Orioles agree to one-year deal with pitcher Chris Tillman, according to reports

SARASOTA, Fla. -- A person familiar with the negotiations says pitcher Chris Tillman and the Baltimore Orioles have agreed to a $3 million, one-year contract.

The deal includes performance bonuses, the person told The Associated Press on condition of anonymity Monday because the deal had not yet been announced.

Tillman was 1-7 with a 7.84 ERA in 19 starts and five relief appearances last year. He would be the second starter added by the Orioles in the past week after right-hander Andrew Cashner.

Tillman likely would join right-handers Dylan Bundy, Kevin Gausman and Cashner in the rotation.

The 29-year-old right-hander lives in Sarasota and had been working out at the Orioles' facility before spring training. Manager Buck Showalter watched Tillman throw and was impressed.

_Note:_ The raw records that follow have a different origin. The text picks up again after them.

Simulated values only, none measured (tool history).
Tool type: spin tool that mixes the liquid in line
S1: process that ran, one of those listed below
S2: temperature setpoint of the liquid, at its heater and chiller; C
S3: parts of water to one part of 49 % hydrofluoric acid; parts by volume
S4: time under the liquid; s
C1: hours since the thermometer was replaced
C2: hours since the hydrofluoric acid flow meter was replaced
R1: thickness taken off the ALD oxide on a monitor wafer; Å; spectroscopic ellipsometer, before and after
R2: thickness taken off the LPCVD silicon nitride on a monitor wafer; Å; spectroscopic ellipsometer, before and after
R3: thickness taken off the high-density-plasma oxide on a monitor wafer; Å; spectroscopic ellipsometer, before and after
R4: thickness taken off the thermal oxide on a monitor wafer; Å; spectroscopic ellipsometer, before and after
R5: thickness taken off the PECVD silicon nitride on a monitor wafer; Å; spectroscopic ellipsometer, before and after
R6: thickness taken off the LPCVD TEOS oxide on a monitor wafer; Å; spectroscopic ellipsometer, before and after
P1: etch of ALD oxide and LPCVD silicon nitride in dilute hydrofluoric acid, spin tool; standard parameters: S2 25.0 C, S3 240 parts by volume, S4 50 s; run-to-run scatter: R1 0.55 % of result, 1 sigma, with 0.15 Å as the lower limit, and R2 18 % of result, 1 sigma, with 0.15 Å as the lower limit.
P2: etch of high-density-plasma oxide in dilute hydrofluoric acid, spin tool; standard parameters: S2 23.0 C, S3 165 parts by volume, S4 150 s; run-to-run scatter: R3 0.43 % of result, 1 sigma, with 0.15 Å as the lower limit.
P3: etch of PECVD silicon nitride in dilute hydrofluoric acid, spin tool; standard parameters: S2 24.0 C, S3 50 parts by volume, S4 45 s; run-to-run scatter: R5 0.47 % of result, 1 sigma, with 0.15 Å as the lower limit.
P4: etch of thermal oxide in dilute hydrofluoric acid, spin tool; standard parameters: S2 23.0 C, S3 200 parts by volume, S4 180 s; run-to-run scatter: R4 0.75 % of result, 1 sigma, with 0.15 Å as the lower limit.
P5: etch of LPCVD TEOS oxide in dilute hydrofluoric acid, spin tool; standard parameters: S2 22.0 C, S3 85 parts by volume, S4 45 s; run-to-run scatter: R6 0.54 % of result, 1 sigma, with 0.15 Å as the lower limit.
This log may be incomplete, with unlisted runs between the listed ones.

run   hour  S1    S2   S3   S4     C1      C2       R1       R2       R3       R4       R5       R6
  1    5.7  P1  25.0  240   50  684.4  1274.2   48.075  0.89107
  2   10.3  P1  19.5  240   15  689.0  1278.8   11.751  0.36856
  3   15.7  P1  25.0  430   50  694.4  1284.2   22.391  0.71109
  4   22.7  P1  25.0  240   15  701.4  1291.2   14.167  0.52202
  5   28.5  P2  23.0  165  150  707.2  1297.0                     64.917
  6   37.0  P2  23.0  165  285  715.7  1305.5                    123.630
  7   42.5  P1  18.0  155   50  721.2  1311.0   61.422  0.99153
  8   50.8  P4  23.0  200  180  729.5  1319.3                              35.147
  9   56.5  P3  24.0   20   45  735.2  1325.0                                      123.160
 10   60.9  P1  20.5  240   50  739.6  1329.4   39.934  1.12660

Tillman began last season on the disabled list with right shoulder stiffness.

"Better than he did last year at this time. I think he's got the chance to pitch well for somebody this year," Showalter said. "A lot of the challenges he had last year -- this time last year -- aren't there. Somebody's going to reap the benefits."

Tillman's is 73-55 with a 4.43 ERA in nine major league seasons, all with the Orioles. He won 16 games in both 2013 and 2016.

"He's a guy when he's healthy you can bank on him giving you 200 innings and keeping his ERA between a 3 and a 4," Gausman said. "That in the AL East is always going to be very valuable."